We are what we pretend to be, so we must be careful what we pretend to be
-Kurt Vonnegut
Having trounced the troughing politicians so well, and given the ‘dead tree press’ a run for their (lack of) money, the next battle has been declared against the spinmeisters. This is one endeavour that everyone, regardless of the direction of their leanings, should aid and abet.
Spin and influence is a distortion of the political process. It puts the image of democracy above the practice of the doctrine and leaves the common-or-garden voters like you and I looking comparatively less attractive than Ann Widdecombe in a line up of Miss World contestants. Put simply, we haven’t the yachts or the kudos to compete with the oligarchs for influence with people who can only be persuaded to care about us once every five years on pain of losing their gold-plated lifestyles.
However, it is difficult to see this campaign seizing the popular imagination to the same degree as the moat-clearing, home-flipping, child-employing one. Let’s not forget that only mere months since the Telegraph revelations that ‘rocked Westminster to its foundations’ (™ = every single newspaper), it is still business as usual in SW1.
I consider it laughable that my fellow citizens will be dismayed by the lengths that politicians go to curry favour with privileged persons or to buff and gloss their dismal actions. Given half a chance, we would also suck off Alan Sugar for a tilt at the big time and we are all amateur spinmeisters now, obsessed with painting ourselves in the best possible light. We promote just how damn cool we are, utilising every tool from FaceBook status updates and profile pictures to Twitter meanderings. We are celebrities! We have FOLLOWERS!!! We star in the production which is our own lives every day.

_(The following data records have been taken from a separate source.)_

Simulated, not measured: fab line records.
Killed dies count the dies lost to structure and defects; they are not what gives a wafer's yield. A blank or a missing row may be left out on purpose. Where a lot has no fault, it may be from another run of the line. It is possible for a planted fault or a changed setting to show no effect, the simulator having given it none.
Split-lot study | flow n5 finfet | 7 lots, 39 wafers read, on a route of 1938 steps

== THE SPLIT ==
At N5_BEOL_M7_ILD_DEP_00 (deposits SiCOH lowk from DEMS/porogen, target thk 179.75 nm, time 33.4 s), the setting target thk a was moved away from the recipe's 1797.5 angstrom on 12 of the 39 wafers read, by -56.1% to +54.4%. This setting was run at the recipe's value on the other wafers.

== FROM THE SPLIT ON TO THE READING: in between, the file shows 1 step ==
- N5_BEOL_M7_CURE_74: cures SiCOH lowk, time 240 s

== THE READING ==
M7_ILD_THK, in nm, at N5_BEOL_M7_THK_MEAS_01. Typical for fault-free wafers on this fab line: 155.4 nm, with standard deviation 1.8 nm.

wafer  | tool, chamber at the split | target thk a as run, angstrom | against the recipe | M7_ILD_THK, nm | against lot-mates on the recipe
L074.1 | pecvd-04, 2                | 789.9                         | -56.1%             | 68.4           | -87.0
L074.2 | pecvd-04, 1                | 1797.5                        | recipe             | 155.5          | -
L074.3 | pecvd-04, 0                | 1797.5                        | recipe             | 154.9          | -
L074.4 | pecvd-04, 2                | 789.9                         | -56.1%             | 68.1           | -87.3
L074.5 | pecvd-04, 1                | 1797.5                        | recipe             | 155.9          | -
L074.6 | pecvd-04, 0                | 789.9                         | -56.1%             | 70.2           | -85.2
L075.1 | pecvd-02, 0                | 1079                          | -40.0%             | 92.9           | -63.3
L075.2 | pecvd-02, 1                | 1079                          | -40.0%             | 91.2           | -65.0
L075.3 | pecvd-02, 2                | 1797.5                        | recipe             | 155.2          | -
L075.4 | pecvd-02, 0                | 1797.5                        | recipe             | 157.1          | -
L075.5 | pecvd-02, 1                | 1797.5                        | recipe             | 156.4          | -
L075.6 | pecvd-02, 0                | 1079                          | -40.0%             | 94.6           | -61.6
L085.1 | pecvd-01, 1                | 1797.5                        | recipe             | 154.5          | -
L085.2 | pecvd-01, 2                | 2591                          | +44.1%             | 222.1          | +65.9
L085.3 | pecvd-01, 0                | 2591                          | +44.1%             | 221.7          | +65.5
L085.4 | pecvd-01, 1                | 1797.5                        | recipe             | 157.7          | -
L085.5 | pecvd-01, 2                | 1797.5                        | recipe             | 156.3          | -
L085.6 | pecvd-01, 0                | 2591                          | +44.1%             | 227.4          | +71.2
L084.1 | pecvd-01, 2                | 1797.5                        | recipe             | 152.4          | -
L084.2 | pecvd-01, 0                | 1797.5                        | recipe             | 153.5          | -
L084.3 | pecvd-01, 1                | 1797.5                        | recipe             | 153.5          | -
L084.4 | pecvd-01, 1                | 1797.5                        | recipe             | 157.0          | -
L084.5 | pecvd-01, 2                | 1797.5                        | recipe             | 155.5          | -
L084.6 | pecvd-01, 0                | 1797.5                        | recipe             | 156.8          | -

Blame Big Brother if you like, or those faked fly-on-the-wall documentaries so beloved of proper famous people, like Kylie and Madonna (twice) and even Geri, but the knowing wink is everywhere. People are so aware of being watched and rated that no occasion is too mundane not to be catalogued instead of enjoyed. Photographs used to serve as a reminder of events, now they are proof: you were there, having a good time, looking amazing. They present the correct image of You Inc to the global audience who, if you could but notice, are all so tediously worried about their own image they barely have time to consider anyone else’s.
So it would be hypocritical to deny our politicians the right to behave as badly as we do ourselves, to hold them to a higher standard of behaviour than we achieve. In this shallow, vapid age it seems we have the politicians we deserve. Be honest, how many of us would turn down an opportunity to put a 40” plasma screen telly on expenses if we thought the boss was looking the other way? While wishing good luck to those seeking to boil wash UK politics, I think the final result will show our blackened, torn laundry is beyond repair.